Robert Carling | 01 October 2010

The value added tax (VAT) (GST to Australians and New Zealanders) was a French invention that spread gradually to almost every corner of the globe. With remarkable consistency, nowhere has the rate of VAT ever subsequently been cut (other than as a temporary measure to counter recession), and in almost every country it has been increased from its initial level, usually more than once. Australia (so far) is one of the very few exceptions. Our GST started at 10% and recently passed its tenth anniversary with the same 10% rate and the same base.

With tax reform back on the political agenda, there are those who don't want our GST to last another 10 years, or even another five, without being increased. The Business Council of Australia (BCA), for example, wants a GST increase taken off the political taboo list at next year's tax summit so that the extra revenue can be used to cut taxes on capital and income. Others see a GST increase as the fast route to abolishing various state taxes. Their motives are honourable, but in our new political climate they are all playing with fire.

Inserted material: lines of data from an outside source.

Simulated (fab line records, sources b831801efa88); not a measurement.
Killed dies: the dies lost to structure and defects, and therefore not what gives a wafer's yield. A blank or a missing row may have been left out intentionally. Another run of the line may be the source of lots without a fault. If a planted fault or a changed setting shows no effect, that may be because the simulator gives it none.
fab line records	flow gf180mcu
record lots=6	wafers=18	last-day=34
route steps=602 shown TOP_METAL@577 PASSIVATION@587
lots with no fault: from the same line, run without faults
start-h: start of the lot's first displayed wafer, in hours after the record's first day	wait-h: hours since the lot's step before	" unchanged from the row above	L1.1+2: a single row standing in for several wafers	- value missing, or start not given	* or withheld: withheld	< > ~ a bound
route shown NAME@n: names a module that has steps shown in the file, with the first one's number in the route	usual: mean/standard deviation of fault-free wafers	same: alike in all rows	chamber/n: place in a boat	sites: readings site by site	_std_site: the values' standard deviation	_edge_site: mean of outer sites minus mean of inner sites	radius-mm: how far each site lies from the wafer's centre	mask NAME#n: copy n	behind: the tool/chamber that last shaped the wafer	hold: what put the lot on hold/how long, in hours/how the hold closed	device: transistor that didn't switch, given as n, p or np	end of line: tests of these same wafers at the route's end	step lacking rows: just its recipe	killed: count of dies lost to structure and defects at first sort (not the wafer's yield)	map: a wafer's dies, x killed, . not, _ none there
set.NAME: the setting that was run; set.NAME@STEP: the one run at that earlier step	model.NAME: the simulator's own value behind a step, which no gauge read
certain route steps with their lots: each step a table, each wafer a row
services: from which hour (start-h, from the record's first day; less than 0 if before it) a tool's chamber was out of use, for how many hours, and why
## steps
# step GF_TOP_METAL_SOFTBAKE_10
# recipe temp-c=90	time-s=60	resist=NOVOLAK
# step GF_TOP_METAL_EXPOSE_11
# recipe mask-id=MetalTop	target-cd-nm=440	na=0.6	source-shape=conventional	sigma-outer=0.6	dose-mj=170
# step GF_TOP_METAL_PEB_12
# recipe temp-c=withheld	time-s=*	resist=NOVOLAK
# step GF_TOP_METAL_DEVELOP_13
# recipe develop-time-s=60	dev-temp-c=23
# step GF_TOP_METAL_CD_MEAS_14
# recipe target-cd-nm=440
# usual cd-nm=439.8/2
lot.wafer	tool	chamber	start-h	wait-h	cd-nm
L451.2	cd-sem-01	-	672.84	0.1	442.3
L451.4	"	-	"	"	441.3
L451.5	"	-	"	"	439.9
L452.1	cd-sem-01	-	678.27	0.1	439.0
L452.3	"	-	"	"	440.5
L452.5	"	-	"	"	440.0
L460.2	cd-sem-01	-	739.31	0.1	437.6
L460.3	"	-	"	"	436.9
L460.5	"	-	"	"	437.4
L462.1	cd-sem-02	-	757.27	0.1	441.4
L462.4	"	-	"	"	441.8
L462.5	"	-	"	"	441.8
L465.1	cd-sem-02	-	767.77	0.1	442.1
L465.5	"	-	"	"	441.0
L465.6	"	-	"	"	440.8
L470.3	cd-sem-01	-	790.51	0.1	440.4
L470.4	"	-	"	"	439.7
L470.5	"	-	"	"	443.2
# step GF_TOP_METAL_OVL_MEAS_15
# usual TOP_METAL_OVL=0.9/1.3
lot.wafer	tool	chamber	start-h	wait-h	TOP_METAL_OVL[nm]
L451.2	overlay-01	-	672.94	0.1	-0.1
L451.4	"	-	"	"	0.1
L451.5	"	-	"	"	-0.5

The Key government in New Zealand has just engineered a neat trade-off between higher GST and lower income tax, including a lower top rate, but Australia is not New Zealand. John Key does not have an upper house to worry about. If an Australian government were to propose such a trade-off, the welfare lobby would be screaming about the 'regressive' GST and the unfairness of it all, and their screams would fall on the sympathetic ears of Greens senators. We have been there before. The GST only got through the Senate in 1999 because the offsetting income tax cuts were reshaped, and social benefits increased, to meet the Australian Democrats' definition of 'fairness.'

The Coalition is hardly likely to vote for a GST increase under any circumstances. That leaves the Greens senators in the key position. The Greens have said that they don't like the GST and they would like to swap it for higher personal and company income tax – the very opposite of the switch the BCA and, for that matter, the Henry tax review have in mind. If, despite that, they could somehow be persuaded to go along with a GST increase, the trade-off would not be pretty. Anyone who thinks the Greens would agree to increase the GST to pay for lower company tax or cuts in the upper rates of personal income tax is in cloud-cuckoo land.

Those pushing for a higher rate of GST should be careful what they wish for – they may get it, but along with a lot of other things they didn't bargain for. In the new political climate, the GST is best left alone.

Robert Carling is a senior fellow at The Centre for Independent Studies.